Thursday, May 22, 2014

What Backblaze Doesn’t Back Up

Arq recently reported hundreds of GB of missing files, across multiple backup targets. This is so at odds with Amazon Glacier’s reputed 11-nines durability that I’m guessing it’s due to an application bug. It would not surprise me if the files are still there; Arq just isn’t seeing them. In any event, my strategy is to have multiple cloud backups—Arq and CrashPlan (which has been working very well recently)—so this got me thinking about possibly adding a third.

The obvious choice is Backblaze. It has a native Mac app, is developed by ex-Apple engineers, and sponsors many fine podcasts.

I’d previously been hesitant about Backblaze because of the way it handles external drives. I’ve read about problems with large bzfileids.dat files sucking RAM and preventing backups entirely once they get too large. It’s also worrisome that it only retains deleted files for 30 days—meaning that a file is truly lost if I don’t notice that it’s missing right away. And if, for some reason, my Mac doesn’t back up for 6 months, Backblaze will expunge all my data, even if my subscription is still paid-up. The situations in which my Mac is not able to back up for a while are exactly the ones in which I (or my survivors) would want to be able to depend on a cloud backup!

My other concern is that Backblaze doesn’t actually back up everything. It fails all but one of the Backup Bouncer tests, discarding file permissions, symlinks, Finder flags and locks, creation dates (despite claims), modification date (timezone-shifted), extended attributes (which include Finder tags and the “where from” URL), and Finder comments. Arq, CrashPlan (as of version 3), SuperDuper, and Time Machine all support all of these. Dropbox supports all of them except creation dates, locks, and symlinks.

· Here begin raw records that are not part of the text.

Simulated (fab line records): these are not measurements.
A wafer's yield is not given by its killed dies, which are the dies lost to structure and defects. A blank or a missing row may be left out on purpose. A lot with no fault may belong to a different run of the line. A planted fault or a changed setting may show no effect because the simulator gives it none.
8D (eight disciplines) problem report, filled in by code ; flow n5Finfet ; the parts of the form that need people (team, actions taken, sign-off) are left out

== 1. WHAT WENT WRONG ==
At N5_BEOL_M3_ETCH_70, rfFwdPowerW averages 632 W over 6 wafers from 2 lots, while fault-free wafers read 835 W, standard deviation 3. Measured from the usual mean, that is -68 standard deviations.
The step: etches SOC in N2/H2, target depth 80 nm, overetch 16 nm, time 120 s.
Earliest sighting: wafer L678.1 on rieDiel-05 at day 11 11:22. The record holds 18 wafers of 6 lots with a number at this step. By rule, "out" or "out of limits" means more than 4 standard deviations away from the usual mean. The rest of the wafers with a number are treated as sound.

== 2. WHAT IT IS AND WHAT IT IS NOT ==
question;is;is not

As a programmer, I especially care about metadata. But I think most users would as well, if they knew to think about it. For example, losing dates can make it harder to find your files (i.e. they disappear from smart folders or sort incorrectly), even leading to errors (i.e. not finding the correct set of invoices for a time period). You would never use a backup app that didn’t remember which folders your files were in, so I don’t know why people consider it acceptable to lose their Finder tags. (If you use EagleFiler, it can restore the tags for you.)

Some people don’t care much about metadata. Macworld’s survey of online backup services didn’t mention it. Neither did Walt Mossberg. (He also told readers that Backblaze automatically includes “every user-created file”; in fact, it skips files over 4 GB by default.) [Update (2014-05-25): The Sweet Setup doesn’t mention metadata, either (via Nick Heer).]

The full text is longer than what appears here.